Phong Nha-Ke Bang national park in central Quang Binh province has just been recognised as a World Heritage for the second time for its biodiversity by Unesco, with the area under recognition being dramatically expanded.
Park director Le Thanh Tinh said on July 4 recognistion came after an agreement by members who attended the 39th conference by the World Heritage Committee, which was held in Bonn, Germany, on July 3.
He said Phong Nha-Ke Bang was known for having the biggest and most ancient karst compositions in Asia, providing a natural chronology of the earths geological evolution, and its diverse cave and river systems.
Son Doong is recognised as the biggest cave system in the world.
Phong Nha-Ke Bang covers 85,754 ha and Unesco has expanded recognition to a total of 123,326 ha to cover primeval forests that boast the most diverse flora and fauna systems in Southeast Asia.

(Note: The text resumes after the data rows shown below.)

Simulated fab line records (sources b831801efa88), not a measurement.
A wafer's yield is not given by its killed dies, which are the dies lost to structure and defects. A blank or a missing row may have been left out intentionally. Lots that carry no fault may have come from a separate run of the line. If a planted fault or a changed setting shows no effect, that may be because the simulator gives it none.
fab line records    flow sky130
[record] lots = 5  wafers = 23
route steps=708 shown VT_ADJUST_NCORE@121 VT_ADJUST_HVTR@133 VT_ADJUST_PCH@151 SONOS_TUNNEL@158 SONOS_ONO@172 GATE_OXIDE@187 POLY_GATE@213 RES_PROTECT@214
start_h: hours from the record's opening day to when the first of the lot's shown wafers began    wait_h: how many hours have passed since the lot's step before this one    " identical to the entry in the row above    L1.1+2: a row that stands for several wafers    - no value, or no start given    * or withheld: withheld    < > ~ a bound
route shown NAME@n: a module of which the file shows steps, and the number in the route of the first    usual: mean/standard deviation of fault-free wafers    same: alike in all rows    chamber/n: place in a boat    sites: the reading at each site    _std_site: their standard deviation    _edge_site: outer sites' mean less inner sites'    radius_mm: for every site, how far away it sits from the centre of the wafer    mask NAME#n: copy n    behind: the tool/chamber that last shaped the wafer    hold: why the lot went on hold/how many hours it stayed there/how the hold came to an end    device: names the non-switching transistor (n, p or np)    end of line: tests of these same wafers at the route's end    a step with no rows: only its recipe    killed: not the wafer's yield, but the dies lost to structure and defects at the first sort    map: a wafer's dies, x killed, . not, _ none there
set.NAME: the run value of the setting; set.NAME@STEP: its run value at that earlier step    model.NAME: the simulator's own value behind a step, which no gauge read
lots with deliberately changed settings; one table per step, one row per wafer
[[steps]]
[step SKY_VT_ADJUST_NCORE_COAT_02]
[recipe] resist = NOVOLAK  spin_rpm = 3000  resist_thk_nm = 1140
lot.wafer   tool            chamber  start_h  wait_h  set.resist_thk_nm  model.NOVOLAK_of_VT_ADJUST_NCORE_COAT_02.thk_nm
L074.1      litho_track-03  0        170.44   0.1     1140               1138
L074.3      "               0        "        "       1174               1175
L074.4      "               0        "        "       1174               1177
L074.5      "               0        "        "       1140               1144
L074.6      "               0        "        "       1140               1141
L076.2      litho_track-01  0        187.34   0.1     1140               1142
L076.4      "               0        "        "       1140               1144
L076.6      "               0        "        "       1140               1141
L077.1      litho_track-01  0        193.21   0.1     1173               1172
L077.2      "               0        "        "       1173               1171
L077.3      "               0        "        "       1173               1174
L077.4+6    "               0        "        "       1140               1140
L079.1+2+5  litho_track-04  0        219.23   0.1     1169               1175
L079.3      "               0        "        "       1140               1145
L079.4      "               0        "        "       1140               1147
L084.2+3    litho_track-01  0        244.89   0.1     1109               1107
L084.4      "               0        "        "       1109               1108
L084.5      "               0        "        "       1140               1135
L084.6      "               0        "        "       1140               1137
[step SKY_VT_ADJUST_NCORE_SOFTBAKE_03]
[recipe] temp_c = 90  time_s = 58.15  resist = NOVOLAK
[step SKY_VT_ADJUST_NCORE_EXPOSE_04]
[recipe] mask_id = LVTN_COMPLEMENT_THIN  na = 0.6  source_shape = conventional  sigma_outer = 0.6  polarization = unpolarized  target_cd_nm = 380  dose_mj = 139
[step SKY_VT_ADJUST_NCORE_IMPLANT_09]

The park has 2,934 identified species of flora and more than 800 species of fauna, many of which are listed among the International Union for Conservation of Nature (IUCN)’s Red Book for endangered species in the world, including the Ha Tinh langur, the brown-shanked langur and the white-cheeked gibbon.
Phong Nha-Ke Bang is the third site in Asia and the first in Southeast Asia to be recognised as Natural Heritage.
The park was first recognised as the World Heritage in July 2003.